Other obstacles to the maturation of ventures include low levels of government spending on research and development and low patenting successes, as evidenced by the MENA region’s relatively low ranking in the Global Innovation Index.

To be sure, challenges remain in a number of other policy areas. Many Arab economies, for example, experience frequent power outages, making it difficult to start and grow a business. Additionally, despite recent reforms, many still do not perform well in benchmarks on enforcing contracts, dealing with construction permits, registering property, and trading across borders. On average, it costs MENA entrepreneurs 26 percent of their countries’ income per capita to start a small business compared, for example, to just 3 percent for entrepreneurs in Organisation for Economic Co-operation and Development (OECD) countries.

Other major challenges relate to a pervading culture of risk aversion and fear of failure. There is also a dearth of training programs that promote the “personal growth” and confidence of entrepreneurs. In other words, there is still much to be done to provide a positive ecosystem for Arab entrepreneurs.

Policy Recommendations: Improving the Ecosystem for Entrepreneurship

A number of regional entrepreneurship programs have produced modest successes in a number of Arab countries. Exciting regional initiatives, such as Injaz Al Arab, Grameen-Jameel, Silatech, Wamda, Oasis500, and Environmental Quality International (EQI), are helping propel a pro-entrepreneurial ecosystem forward. The number of initiatives in the Arab world that support entrepreneurship has increased rapidly since the early 2000s, most of which are supported by the non-governmental sector (62 percent). Countries like Jordan and Lebanon have a high number of entrepreneurial initiatives per capita, while Kuwait, Algeria, and Egypt are regional laggards.

This increase in initiatives coincides with many young Arabs being attracted to the idea of starting businesses. In a survey of Arab youth in 16 countries, 67 percent felt their generation was more likely to start a business than the previous one. Youth from Algeria, Egypt, the Palestinian territories, and Tunisia overwhelmingly agreed in another global survey that “in my country, starting a business is considered a good career choice” (83.2 percent on average), a larger proportion than all the developing regions (70.9 percent) and European countries (62.2 percent) surveyed. In the same way, on average, the highest regional percentage of youth believing that “persons growing a successful new business receive high status” were from the Arab region. Finally, in a third survey of Arab youth, 15 percent wanted to start a business within the next year, compared to only 4 percent of American youth.

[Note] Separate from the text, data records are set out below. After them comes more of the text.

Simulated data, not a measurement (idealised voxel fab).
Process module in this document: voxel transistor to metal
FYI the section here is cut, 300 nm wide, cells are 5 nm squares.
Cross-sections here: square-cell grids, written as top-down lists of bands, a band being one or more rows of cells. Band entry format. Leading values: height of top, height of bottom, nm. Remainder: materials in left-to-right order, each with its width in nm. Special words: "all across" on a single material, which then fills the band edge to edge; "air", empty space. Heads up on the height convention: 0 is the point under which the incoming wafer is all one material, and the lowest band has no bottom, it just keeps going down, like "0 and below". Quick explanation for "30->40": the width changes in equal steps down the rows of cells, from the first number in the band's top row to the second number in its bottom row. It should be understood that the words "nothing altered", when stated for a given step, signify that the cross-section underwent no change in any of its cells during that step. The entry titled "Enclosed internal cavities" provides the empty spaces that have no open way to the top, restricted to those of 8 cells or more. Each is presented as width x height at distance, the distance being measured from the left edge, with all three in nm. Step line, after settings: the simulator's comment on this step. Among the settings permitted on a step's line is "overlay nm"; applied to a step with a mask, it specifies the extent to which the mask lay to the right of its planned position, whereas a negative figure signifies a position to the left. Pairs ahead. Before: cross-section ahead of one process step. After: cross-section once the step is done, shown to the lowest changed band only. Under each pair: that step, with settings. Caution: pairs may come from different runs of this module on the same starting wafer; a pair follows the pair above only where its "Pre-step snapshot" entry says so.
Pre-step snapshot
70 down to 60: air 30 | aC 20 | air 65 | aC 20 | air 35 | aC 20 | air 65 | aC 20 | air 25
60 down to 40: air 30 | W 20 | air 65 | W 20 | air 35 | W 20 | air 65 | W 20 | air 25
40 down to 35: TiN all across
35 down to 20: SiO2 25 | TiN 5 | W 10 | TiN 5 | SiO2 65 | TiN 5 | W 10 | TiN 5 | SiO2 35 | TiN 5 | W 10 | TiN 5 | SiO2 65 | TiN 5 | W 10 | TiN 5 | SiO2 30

Undoubtedly, these cross-national surveys do not measure actuality, though they do give a sense about youth perceptions and value systems, demonstrating that Arab youth are often interested in pursuing entrepreneurship. This combination of initiatives and entrepreneurial enthusiasm represents a great opportunity across the region. To take advantage of that opportunity, however, there is a great deal of work to be done in order to improve the ecosystem for entrepreneurs, particularly at the policy level.

Regulatory Reform

In order to facilitate entrepreneurship, Arab governments should liberalize the regulatory environment and relax rules for new business entrants. Low costs for registering and licensing new businesses and shorter wait times to do so, for example, are necessary to encourage startups. In addition, governments can develop one-stop shops for retrieving information and government services in order to make regulatory environments more conducive to entrepreneurship.

By liberalizing the regulatory environment, many rent-seeking advantages granted to crony capitalists would be significantly diminished. For some countries, like Egypt, reforming the paternalistic state in both productive and rentier industries will be difficult because statism is integrated in the social, political, and economic system. Where there is political will, however, and an acknowledgement of the need for economic change to realize people’s potential, governments can harness the state for economic development. While liberalization will initially be met with resistance, political benefits from the resulting employment opportunities will outweigh the benefits of propping up cronies who provide less and less inclusive growth.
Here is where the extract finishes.